Muslim scholar denies media reports

Egyptian Islamic scholar Shaikh Yousif al-Qaradawi denied media reports suggesting he had called for Americans, including civilians, to be killed in Iraq.

    Al-Qaradawi is a leading Muslim theologian (file photo)

    In a telephone interview with, Shaikh al-Qaradawi said his words were taken out of context.


    "I said that the occupation of any Muslim country should be resisted, I never used the words Americans and civilians."


    "Wherever and whenever there is an occupation, there would be a resistance. That is natural," he said.


    Described as a moderate, al-Qaradawi was one of 93 prominent Islamic figures who in August called on Muslims around the world to support resistance against the US occupation of Iraq and its proxy Iraqi government.

    After the September 11, 2001 attacks on US cities, Qaradawi urged Muslims worldwide to donate blood to help the victims. He also condemned the 2002 Bali bombing as barbaric and immoral but he caused controversy during a visit to Britain in July after condoning some human bomber attacks.


    He is a prominent poet; writer, public speaker and preacher who attracts a wide audience. 

    Al-Qaradawi is revered in much of the Muslim world for his intellectual rigour and ability to adapt the fundamental tenets of Islam to the modern world.




    The Qatar-based Shaikh al-Qaradawi headed a delegation to Sudan to start mediation between warring parties in Darfur.


    He met on Friday with Sudanese interior minister and representative of the president of Sudan Abd al-Rahim Muhammad and held talks about Darfur.


    The revered scholar hopes to use his good relations with all parties to try to reach a settlement in the war torn province of Darfur.


    Release French journalists


    Al-Qaradawi is also involved in efforts to release the two French journalists held in Iraq.


    "If those kidnappers care about the reputation of Islam then they should free the two French journalists," he said.


    Al-Qaradawi said the presence of the French journalists "broke the American monopoly on relaying information and facts (on the situation in Iraq) to the outside world."


    He also referred to France's foreign policy in dealing with the Islamic and Arab worlds, which he said could serve as an example to other countries.
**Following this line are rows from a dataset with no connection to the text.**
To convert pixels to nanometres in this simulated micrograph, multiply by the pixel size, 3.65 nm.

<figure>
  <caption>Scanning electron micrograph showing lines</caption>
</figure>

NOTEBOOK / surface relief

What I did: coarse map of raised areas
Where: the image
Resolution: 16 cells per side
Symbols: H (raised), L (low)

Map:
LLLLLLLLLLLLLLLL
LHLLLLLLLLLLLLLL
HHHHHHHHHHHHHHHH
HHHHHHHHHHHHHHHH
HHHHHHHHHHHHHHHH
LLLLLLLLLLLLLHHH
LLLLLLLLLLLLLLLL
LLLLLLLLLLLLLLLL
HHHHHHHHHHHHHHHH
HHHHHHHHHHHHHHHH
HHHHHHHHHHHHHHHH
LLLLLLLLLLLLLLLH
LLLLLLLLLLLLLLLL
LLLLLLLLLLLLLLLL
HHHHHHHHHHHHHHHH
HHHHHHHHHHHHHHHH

    The kidnapping of Georges Malbrunot and Christian Chesnot on August 20 by a group called the Islamic Army in Iraq has deeply shocked France which was a fierce opponent of the U.S.-led invasion and has no troops in Iraq.


    The kidnappers have demanded that Paris rescind a law banning Muslim headscarves and other conspicuous religious symbols from state schools.


    The deadline passed on Wednesday and France put the ban into force on Thursday.